The HSC stack contains code to record the stack provenance, in a similar way as is done with configurations: if the file root/config/eups.versions exists, it is read in and compared with the current setups and it is an error if there are any differences (which can be overridden with --clobber-config); if it does not exist, it is created. This kind of functionality is important for production runs, where one wants to guarantee that the entire production was done with a single version of the stack, and the HSC port would not be complete without some functionality like this.
While we have a working implementation from HSC, I don’t think we want to blindly port it HSC because:
We don’t want the LSST stack to be dependent upon eups.
We don’t want to be prevented from running something because we setup something unrelated.
The provenance clobbering is linked with the configuration clobbering, whereas the two can be orthogonal.
The provenance checking is subject to the same problem with parent repos that we get with the configuration checking.
The first two points likely drive us to introspecting python modules for their versions, as suggested by @jbosch. Some careful consideration of what command-line switches are necessary can deal with the next point. I don’t know how we deal with the final point.
Some questions:
Are there objections to adding such a scheme to the CmdLineTask?
How would this link in (or not) with other LSST provenance plans?
Do we want to have some mechanism that will allow minor version changes in the middle of a big production run (because you don’t want to have to reprocess everything when you discover a bug with an obvious fix)? If so, how do we define “minor version changes”?
It is not obvious that we want production-like runs of the LSST stack to be independent of eups.

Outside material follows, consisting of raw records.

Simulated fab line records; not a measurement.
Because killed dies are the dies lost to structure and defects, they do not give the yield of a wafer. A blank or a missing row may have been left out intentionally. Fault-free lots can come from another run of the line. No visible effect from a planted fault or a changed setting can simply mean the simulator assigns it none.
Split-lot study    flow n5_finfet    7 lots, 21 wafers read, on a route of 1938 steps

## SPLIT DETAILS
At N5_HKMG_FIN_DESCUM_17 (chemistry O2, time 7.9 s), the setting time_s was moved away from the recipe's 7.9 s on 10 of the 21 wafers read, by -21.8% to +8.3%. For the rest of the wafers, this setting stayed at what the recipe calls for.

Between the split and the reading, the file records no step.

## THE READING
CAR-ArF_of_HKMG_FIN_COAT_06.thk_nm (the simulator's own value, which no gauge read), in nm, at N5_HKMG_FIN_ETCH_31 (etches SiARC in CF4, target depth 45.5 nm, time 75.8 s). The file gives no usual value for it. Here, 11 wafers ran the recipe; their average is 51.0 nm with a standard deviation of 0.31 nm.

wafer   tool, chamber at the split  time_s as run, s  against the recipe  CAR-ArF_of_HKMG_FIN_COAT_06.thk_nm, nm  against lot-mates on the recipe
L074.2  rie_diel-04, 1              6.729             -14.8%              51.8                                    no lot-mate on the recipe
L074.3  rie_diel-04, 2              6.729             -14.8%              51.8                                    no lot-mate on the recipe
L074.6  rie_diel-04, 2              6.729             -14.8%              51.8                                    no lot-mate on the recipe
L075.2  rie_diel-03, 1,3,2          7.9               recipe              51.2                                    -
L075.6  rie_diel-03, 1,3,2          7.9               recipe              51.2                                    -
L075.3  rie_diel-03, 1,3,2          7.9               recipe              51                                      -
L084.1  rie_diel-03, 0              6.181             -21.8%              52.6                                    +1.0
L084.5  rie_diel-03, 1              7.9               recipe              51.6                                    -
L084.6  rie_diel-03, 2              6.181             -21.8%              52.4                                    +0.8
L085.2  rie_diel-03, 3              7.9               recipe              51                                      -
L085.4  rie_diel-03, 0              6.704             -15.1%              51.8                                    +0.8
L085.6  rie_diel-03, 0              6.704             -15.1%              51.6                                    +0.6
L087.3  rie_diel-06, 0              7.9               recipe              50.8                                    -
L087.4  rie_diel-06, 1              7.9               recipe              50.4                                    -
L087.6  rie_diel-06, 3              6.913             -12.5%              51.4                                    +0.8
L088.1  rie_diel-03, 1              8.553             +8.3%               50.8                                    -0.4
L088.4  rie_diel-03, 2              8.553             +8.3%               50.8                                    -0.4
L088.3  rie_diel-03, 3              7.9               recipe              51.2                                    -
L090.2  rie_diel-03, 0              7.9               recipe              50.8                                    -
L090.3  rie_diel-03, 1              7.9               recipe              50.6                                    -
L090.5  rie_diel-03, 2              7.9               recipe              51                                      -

Given that setup of a package can have indeterminate effects on the rest of the stack, this is also not obvious for production-like runs.
I’d rather not go ahead with adding something like this right now if it can be avoided, particularly if it is more complicated in implementation than the HSC functionality. I am worried that an increasing amount of code is being written that is de facto making decisions that change our baseline. In this case, provenance recording was assigned to the orchestration layer, not the pipeline construction toolkit.
Tim has linked to the current provenance storage plans, but that has nothing to do with provenance capture.
In DRP, I think we generally would want to add “afterburner” pipelines rather than modifying a given package on the fly, leading to possibly inconsistent processing for data across the data release. But we do need to allow for possible version changes for code and especially for configuration items. Jacek’s provenance schema does allow for this, but again the processes around how to actually modify the production and how to capture the modified versions are not yet fully defined.
For what it’s worth, my reading is that the baseline is pretty woolly on this point: LDM-152 §7.1.2.2 on the pipeline construction toolkit specifically refers to command line tasks being “directed to capture their runtime environment, including the versions of software packages in use” as an alternative to relying on the orchestration layer.
However, that’s quibbling (sorry): hopefully, any ambiguities about where this work falls will be resolved by the ongoing planning process within a few months.
Until we get there, though, what’s the best way to proceed? Could we consider, for example, porting the current HSC code as-is to enable them to make progress over the next several months, with the understanding that it will ultimately be replaced by LSST?
My $0.02 on this is that we should not port the HSC stuff as-is, but reimplement just the version-getting part now with the following principles:
Use our own version.py files to read the versions from our own software instead of EUPS.
Enumerate a set of third-party packages we also care about versioning, which may not be complete, but is sufficient to capture anything we expect to change pipeline outputs. (It’s not my call whether that’s sufficient for LSST; I think it is for HSC). Write version-extraction functions for all of these (e.g. import python modules and look at __version__, compile some C++ code to inspect preprocessor macros, etc).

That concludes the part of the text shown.